High Risk Merchants in America
Running any sort of business involves risk. Entrepreneurs know this. It is a fact of life for a High Risk Merchant in America.
At every stage of the game, entrepreneurs often dare taking occasional risks in service of their vision. The act of taking a business from the concept stage to opening day involves navigating a minefield of decisions, each of which could spell failure for the venture. And the risk doesn’t stop there.
Risk in context
Each transaction and each new customer encounter have the potential to place a business’s professional reputation on the line. Annual and quarterly shareholder reports are the record of the success or failure of this journey.
As a business grows, so does the potential risk.
There is an irony here. Just like opening your business, each new stage of growth involves daring risk for success. But as a business becomes more prosperous and seeks to expand, its owners must take the information documented in internal reports and use it to convince others – banks, lending institutions, credit card processing firms – that their business is a sound investment.
Banking relationships, loans and online transaction processing are all fundamental to the growth and expansion of a business. But just as you have calculated and sought to minimize risk at each stage of your business’ growth, so too must these institutions weigh and manage risk to themselves and their shareholders.
Evaluating risk: an outsider perspective
So, by what criteria do they evaluate applicant businesses? And what causes some to be designated too hot to handle? How does a business come to be considered high risk?
Businesses can be considered high risk due to:
- Internal, business-specific factors
- Factors within the industry itself
Internal, business-specific factors that cause a business to be labeled high-risk are related to how the business itself is operated. Factors like this can be addressed by attending to housekeeping details.
Does your business have its operating costs covered, and money in the bank? This is a measure of your business’ prosperity and stability. Does the principal have good credit? This is a measure of trustworthiness, good sense and professionalism.
Does the business have any outstanding loans or bills? A failure to attend to these reflects on a business’s relationships with partners and lending institutions. A failure to accrue funds, maintain sound credit and pay bills will reflect poorly on a business and cause it to be classified as high risk.
External factors may also play a role in risk assessment of a particular business. This is often due to factors beyond the owner’s control, such as characteristics of the industry in which the business operates.

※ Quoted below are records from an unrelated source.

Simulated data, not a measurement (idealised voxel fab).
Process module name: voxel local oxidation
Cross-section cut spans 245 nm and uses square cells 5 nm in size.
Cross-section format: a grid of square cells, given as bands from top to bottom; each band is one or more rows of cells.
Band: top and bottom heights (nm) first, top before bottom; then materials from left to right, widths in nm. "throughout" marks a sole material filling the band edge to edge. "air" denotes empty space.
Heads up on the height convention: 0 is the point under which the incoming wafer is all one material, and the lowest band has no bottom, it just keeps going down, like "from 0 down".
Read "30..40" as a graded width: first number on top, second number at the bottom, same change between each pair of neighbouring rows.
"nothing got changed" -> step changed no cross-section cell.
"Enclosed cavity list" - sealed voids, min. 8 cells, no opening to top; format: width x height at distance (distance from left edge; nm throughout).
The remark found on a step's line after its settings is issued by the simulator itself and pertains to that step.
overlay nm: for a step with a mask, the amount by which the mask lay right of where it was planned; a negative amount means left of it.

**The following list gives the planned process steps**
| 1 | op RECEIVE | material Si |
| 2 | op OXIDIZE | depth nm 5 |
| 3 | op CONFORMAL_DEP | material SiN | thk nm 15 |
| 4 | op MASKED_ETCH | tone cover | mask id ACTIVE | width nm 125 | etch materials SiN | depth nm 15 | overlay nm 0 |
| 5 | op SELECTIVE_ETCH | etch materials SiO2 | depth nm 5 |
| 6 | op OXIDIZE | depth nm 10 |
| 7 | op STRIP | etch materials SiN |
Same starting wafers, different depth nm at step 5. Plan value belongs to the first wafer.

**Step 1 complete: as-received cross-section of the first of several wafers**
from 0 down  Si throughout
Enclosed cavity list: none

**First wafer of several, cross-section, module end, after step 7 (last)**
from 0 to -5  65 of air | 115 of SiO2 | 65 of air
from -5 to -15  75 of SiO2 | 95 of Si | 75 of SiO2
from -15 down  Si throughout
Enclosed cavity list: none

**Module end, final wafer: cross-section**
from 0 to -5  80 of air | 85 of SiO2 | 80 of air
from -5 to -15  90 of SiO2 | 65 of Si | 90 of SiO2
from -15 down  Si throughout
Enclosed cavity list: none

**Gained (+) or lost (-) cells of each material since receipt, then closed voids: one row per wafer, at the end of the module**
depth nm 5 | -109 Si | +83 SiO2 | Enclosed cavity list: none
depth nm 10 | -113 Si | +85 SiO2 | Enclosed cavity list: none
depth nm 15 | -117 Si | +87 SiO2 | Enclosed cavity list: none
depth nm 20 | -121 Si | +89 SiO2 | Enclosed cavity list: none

Certain industries, such as the e-cigarette industry, the diet and nutraceutical industries and online gambling industry are considered high risk due to the nature of their product and client base. Less obvious are businesses like furniture stores and bankruptcy attorneys. What is it about these industries that cause them to be viewed as high risk?
What these businesses share in common is a high rate of customer fraud, credit card disputes and chargebacks. These are day-to-day risks that are understood by individual merchants as the cost of doing business. But for potential partners, such as credit card companies or online processing services, such practices can accumulate over time and lead to fines, overage fees and lost profits.
For example, some industries are prone to chargebacks – that is, dispute or event ual cancellation of credit card transactions. This can be due to any number of factors, not all of them illegal or fraudulent, but it can pose a risk to individual businesses and, by extension, banks and credit card companies.
Any time a business’ industry or individual character includes the possibility of loss to itself or partnering institutions, it is classified as high risk. In some cases, this can be fixed by attending to individual housekeeping details. In others, it is simply due to the nature of the industry in which the business operates.
And so, in addition to the risks posed by opening and nurturing a business, in dealing with transaction and customer conflicts and building a professional reputation, businesses and entrepreneurs must risk answering the objections of potential partners eager to avoid risk themselves. They must do so forthrightly and honestly and be prepared to accept that not all potential partners are prepared to undertake the risk of association.
High risk merchants in America thus have two choices. They can take a chance on banks and processing services that will offset the risk by imposing additional fees and limits to monthly transactions. Or they can seek out partnerships with lenders and processing services that specialize in understanding and offering solutions for businesses in traditionally high-risk industries. Making the right choice can mean the difference between success and failure.